It was never boring with Burke in Toronto, and although the team never found success on the ice there were a number of big moves (and non-moves) that significantly altered the direction of the Maple Leafs franchise.
Some worked out better than others.
For all the on-ice struggles the team had, he actually made at least three pretty strong hockey trades.
Burke acquired his team's captain and best overall defenseman for what amounted to a pile of spare parts.

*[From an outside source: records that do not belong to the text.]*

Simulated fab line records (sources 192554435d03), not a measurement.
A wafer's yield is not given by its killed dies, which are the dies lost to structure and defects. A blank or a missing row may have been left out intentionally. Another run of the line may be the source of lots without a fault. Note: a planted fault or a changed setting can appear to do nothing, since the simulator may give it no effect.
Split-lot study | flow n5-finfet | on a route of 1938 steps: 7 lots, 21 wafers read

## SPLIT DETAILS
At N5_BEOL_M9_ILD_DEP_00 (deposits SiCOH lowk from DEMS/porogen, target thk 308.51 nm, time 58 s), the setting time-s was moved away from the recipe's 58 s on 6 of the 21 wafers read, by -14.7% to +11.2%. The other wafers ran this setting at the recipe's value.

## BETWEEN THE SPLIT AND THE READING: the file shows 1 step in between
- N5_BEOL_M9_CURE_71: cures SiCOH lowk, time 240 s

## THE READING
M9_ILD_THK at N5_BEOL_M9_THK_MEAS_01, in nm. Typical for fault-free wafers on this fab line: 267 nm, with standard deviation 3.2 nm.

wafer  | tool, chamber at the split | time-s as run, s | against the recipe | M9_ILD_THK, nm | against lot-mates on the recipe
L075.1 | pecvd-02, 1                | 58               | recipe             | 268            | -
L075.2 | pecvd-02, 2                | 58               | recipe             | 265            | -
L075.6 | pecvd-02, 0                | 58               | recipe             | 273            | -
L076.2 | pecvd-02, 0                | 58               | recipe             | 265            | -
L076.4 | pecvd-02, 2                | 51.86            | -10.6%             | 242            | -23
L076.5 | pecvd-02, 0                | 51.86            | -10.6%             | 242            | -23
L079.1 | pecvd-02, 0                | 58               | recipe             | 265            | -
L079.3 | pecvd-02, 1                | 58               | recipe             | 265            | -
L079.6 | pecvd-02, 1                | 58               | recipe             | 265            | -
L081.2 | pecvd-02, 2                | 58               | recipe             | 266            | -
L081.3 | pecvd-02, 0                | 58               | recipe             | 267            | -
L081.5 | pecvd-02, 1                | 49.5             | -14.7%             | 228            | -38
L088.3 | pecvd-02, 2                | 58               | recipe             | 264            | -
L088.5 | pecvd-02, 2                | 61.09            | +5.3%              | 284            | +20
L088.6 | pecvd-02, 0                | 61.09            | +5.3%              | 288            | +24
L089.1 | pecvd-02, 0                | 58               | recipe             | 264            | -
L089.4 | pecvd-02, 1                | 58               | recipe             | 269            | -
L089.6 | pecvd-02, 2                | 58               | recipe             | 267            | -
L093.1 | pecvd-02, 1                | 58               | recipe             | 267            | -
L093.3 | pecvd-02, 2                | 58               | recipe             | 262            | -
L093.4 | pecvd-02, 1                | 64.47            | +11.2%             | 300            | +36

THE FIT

Although Phaneuf seems to have his share of critics in Toronto (when you're the captain of the Maple Leafs and one of their highest-paid players and the team fails on the ice, you're going to have a target on your back. It comes with the job), he's their best defenseman and still one of the better ones in the league.
Since joining Toronto he's scored 20 goals and has 84 points in two-and-a-half seasons. The only player that still remains in Calgary from that trade is Matt Stajan, and he's been such a bitter disappointment that he's now a likely buyout candidate under the new CBA.
Stajan still has two years and $7 million remaining on his contract and has scored fewer goals than Phaneuf since the trade. As a forward.
Francois Beauchemin is an excellent defenseman capable of playing big minutes (and playing them well), but Burke ended up buying low on Joffrey Lupul as he returned from some health problems and also managed to pick up a top defense prospect in Jake Gardiner.
I wouldn't call it a steal, but it still seems like a trade that Burke and the Maple Leafs came out on the winning end of. Lupul went to Toronto and excelled, averaging more than a point-per-game and scoring 25 goals in his first full season with the Leafs.
Gardiner, 21, had an impressive rookie debut in 2011-12 playing alongside Luke Schenn and tallied 30 points in 75 games, tops among all rookie defenseman.
I thought this was one of the best trades any team made over the offseason leading up to the lockout.
Luke Schenn was Burke's first draft pick as Maple Leafs general manager, selecting him fifth overall in 2008. That was the draft class that was loaded with defensemen at the top, including Drew Doughty, Alex Pietrangelo and Zach Bogosian. After a promising start to his career as a shutdown defenseman, Schenn seems to have regressed a bit the past two seasons.
Van Riemsdyk hasn't yet consistently played like the No. 2 overall pick he was back in 2007 (though he has flashed that potential on more than one occassion) but he still has a huge upside. Even if he never quite reaches it and continues to play as he did as a member of the Flyers, he will still be an upgrade for the Leafs.
His ceiling is higher than Schenn's, and so is his floor.
This will be the trade that forever defines Brian Burke's time as general manager in Toronto.
The problem isn't that Phil Kessel is a bad player, because he's most certainly not. The issue with Toronto the past couple of seasons hasn't been Kessel. It's that Toronto doesn't have enough players like Kessel), it's simply the price they paid to get him (two top-10 draft picks, including a No. 2 overall pick, and a second-round pick) was pretty outrageous.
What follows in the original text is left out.